So, here are our top six whistleblower stories of the year, taken from the (recent) FindLaw archives.
Last summer saw the second biggest SEC whistleblower award ever, $17 million awarded to an anonymous individual who helped expose securities fraud. The award, made as part of the Dodd-Frank Whistleblower Program, followed the SEC's giant $30 million award made in 2014.
The SEC broke its second-place record just a few months later, giving $22 million to a Monsanto executive who revealed improper accounting practices in the company. Two huge awards in such a short period showed what potential big benefits could be in store for big tipsters.
A former in-house attorney got support from the SEC in April, after having revealed his employer's alleged underpayment of state and federal taxes. David Danon filed an anonymous complaint against his employer, accusing it of skipping out on about $1 billion in taxes. After he was fired, he sued, but his case dismissed over supposed violation of client confidentiality and privilege rules. That's when the SEC stepped in, intervening in Danon's case to argue that he should be given whistleblower protections.
While the federal government was encouraging potential whistleblowers with massive awards, it was also taking action against corporate policies that could be seen as limiting employee cooperation with investigators. That includes confidentiality clauses without exceptions for participating in investigations, so-called "pretaliation" provisions. And it's not just the SEC this time. OSHA and the National Highway Traffic Safety Administrative have adopted similar positions.
After taking on corporate confidentiality agreements, the SEC looked to severance agreements, taking action against agreements that might impede former workers from communicating with the commission.

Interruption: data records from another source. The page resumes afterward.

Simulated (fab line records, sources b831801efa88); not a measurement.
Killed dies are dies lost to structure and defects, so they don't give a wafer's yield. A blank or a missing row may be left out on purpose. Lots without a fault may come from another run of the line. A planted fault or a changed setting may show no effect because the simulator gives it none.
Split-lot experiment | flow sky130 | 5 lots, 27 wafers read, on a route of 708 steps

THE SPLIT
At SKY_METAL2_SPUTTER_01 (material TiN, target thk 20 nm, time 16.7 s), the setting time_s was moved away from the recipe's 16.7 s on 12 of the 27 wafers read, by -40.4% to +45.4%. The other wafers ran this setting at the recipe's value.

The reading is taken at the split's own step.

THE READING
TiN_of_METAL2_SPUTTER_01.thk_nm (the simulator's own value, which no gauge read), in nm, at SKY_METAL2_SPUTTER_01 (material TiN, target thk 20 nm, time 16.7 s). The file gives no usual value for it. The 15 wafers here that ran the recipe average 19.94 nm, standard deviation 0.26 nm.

In September, OSHA released new guidance that clamped down on the provisions that can be included on OSHA-approved settlements. In revisions to its Whistleblower Investigations Manual, the agency refused to approve settlements with "de fact gag order provisions" that could restrict future whistleblowing.
If 2016 saw a strengthening of whistleblower protections and an increase in large whistleblower awards, what will the future bring under a new president?